KUALA LUMPUR, Aug 10 — The United Nations’ (UN) fact-finding mission on the scale of poverty in Malaysia must take into consideration several factors, notably the minimum wage and wage per hour, to better reflect the actual situation, the Malaysian Trades Union Congress (MTUC) said today.
Its secretary-general J. Solomon listed the foreign worker situation in the country, minimum wage, income per hour and a realistic reassessment of the Consumer Price Index (CPI) as the measuring points.
“The raw employment figures of the country would be a misleading indicator, as it does not factor in underemployment and the depression of wage levels which are due to a number of factors.
“The foreign worker situation in the country should not be treated separate to this review, but taken as one so that the whole poverty and employment situation could be viewed in totality,” he said in a statement.
Welcoming the effort, Solomon said Indicators such as hourly wage may be a more accurate reflection of the situation, as any assessment of poverty must be confined to the standard hours of work for a worker and not factor in overtime pay or income received from a second job.
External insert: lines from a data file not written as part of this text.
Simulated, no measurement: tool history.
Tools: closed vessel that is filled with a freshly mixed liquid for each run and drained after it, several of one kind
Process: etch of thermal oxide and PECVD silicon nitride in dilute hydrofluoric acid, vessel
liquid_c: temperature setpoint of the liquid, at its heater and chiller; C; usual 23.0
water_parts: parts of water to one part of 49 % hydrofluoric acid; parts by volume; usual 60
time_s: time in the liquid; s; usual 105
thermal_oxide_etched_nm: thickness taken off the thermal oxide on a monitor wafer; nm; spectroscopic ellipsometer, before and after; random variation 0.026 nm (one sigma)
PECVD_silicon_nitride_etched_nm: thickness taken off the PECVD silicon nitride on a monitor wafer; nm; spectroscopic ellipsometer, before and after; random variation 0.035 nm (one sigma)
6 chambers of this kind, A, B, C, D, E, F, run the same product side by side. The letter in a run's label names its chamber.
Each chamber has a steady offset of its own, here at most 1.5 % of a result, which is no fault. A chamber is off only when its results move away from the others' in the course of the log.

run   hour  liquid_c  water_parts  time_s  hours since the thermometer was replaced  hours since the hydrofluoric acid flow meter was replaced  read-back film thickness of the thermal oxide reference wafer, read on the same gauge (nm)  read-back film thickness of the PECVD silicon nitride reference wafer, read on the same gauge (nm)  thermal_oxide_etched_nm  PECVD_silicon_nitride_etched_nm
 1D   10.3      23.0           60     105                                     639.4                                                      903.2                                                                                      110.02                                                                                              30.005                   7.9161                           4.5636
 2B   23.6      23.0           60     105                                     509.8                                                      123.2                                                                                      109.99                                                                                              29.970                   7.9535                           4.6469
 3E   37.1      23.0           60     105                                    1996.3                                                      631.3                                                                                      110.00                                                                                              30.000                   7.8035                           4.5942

The UN’s Special Rapporteur on extreme poverty and human rights will undertake a 10-day fact-finding mission to Malaysia later this month, amid doubts over how Putrajaya rates its own success in reducing the number of hardcore poor.
While acknowledging Malaysia has very strong policy records, the world body said it will scrutinise past and existing strategies to assess how the Pakatan Harapan (PH) government has acted on its own pledge to help those affected by poverty, including dissecting the official index.
The PH administration made a range of commitments to address poverty when it came to power 15 months ago as part of pledges to elevate the living standards of marginalised communities, among them, vowing to return subsidies, improve access to welfare and strengthen human rights.
UN said the fact-finding mission will chiefly focus on indigenous peoples, children, women, people with disabilities, and migrant workers.
It also wants to look into the impact of land tenure, environmental issues and climate change; social support and education, and the extent to which people living in poverty are able to enjoy their civil and political rights.
Solomon also commended the PH government for welcoming the study, and opening itself to scrutiny, which it said is a departure from the previous Barisan Nasional administration.
The MTUC, Solomon said, would request that the mission extend its remit to cover an evaluation of not just extreme poverty, but relative poverty and the extent of the problems involving the working poor in the country.
“Measures used should be realistic, and include the assessment of the minimum level of income to have a decent life in Malaysia,” he added.
He said that the MTUC would also like to nominate its own representative to be part of the mission, “so that the real issues afflicting the common people are not lost under a statistical pile”.
Officials figures suggest Malaysia’s national poverty rate had fallen from nearly 50 per cent in 1970 to 0.4 per cent in 2016, suggesting that poverty has been virtually eradicated.
Yet, the UN said poverty is persistently higher for certain groups including children and indigenous peoples, while independent analysis suggested that if Malaysia’s poverty line were aligned with comparable countries, the poverty rate would be significantly higher.